A spanking is entirely out of the question!
A cockroach is a little bug. At least it is where I'm from. So I consider it a "little" murder. Barely significant. I am happy to report,though, my home is virtualy pest free. Except for that damn squirril living in the wall in my bedroom...but that's another story.

I don't like crawlie things.


A warning

Post 13

Gwennie

Ah, so we're experiencing hallucinations of squirrels in our bedroom wall now, are we? *Gwennie does a crawlie thing impersonation and scampers over* Perhaps you're subconsciously experiencing guilt for murdering cockroaches......and I suppose you want to kill this also??


A warning

Post 14

Sidney Kidney, AKA Gruby Ben, friend of Dirty Den

Dish soap will not kill a beastie!!

He was just playing dead to fool you......and it worked!!

They are imune to radiation, so a little soap he's not worried about!!!


A warning

Post 15

Kumabear

Guilt? What's that?

If the cockroach menace is not stopped now we won't stand a chance. For now the cockroach sits and bides its time, waiting for the ideal moment to strike...

I will not bow down to a cockroach Overlord!
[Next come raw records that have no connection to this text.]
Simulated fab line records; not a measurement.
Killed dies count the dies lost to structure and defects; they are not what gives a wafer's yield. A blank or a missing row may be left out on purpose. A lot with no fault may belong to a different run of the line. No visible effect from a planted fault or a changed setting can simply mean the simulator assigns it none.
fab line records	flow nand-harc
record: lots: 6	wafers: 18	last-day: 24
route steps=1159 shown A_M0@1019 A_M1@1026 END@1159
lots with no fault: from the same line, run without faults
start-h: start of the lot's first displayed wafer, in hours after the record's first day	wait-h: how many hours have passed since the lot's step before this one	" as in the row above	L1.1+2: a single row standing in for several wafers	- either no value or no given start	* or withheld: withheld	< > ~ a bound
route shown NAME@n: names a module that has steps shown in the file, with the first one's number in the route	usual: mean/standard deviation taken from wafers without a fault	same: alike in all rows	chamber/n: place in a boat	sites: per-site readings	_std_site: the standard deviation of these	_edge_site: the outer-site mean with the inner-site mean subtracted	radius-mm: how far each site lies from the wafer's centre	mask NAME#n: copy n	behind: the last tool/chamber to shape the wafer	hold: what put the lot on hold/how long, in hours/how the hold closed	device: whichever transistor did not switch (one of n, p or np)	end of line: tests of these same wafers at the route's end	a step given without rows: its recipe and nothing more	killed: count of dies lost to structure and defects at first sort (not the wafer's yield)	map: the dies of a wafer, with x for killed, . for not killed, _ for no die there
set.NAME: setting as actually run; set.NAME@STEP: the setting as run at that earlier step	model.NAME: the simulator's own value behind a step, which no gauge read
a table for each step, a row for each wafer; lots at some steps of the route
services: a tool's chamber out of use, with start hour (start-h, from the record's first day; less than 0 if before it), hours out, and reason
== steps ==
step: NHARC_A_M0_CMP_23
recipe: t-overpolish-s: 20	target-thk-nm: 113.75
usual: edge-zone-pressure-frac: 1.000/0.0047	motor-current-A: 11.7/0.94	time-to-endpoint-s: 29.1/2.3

As for the squirril, I don't want it dead. There has, however, been a rather strong funk lingering in the air for the last couple of days. I think he was trapped and starved to death.


A warning

Post 16

Gwennie

Eeeww! Not nice! I don't think he would have been trapped. I mean if he got in, it is quite possible he could find his way out the same way. Still, at least your pet cockroaches will clean up the carcass if his body is still there...... See, they have their uses!!!


A warning

Post 17

Steve K.

My college roommate in Houston, Texas, USA, years ago came up with a novel method of killing cockroaches. This was in an apartment where a cockroach once asked us what we were doing in HIS apartment. My roommate would cover the roach on the wall with shaving cream - really - and it would suffocate. Problem was, when we wiped the shaving cream off - in the next week or so - we had a clean spot on the wall.


A warning

Post 18

Kumabear

I have to ask you this question,Gwennie.....Where does this irrational admiration for the roach come from?

oh...PLEEEEAASE don't impersonate a crawlie again (it realy gives me the creeps)


A warning

Post 19

Kumabear

Shaving cream...interesting. The only thing more frightening than a cockroach is a clean spot on the wall.


A Chemical That Kills 'Em

Post 20

Flyboy

I used to work in the service department in an auto dealership. We experimented with many substances on many insects and arachnids. We had problems mainly with crickets and scorpions and tried everything out on them. The chemical that worked best was brake cleaner (the harmful, non-environmentally friendly kind). You have to be careful using it, if you inhale it you will definitly hurt! Insects breathe through their carapace/skin. One spray of brake cleaner and they will start writhing and will die within a few minutes. One good spray and they die almost instantly.
If you have to get rid of wasps it is the best thing around. Forget that anti-wasp stuff they sell at the hardware store, get a can of brake cleaner with a straw - it will shoot about ten feet. Wasps will DROP right out of the air. It also works fairly well on bees. They don't drop out of the air, or even die, but they turn around and fly full speed in the opposite direction and don't come back.
Scorpions are cool to watch, they stop in their tracks and start stinging themselves. Spiders stop cold and shrivel up. Crickets jump like crazy for a few seconds and keel over.
Okay, I'll admit we never found a cockroach to try it on, but I'd make a serious bet on it. It sure warded salesmen off, and that's as close to cockroaches as you'll find around a dealership.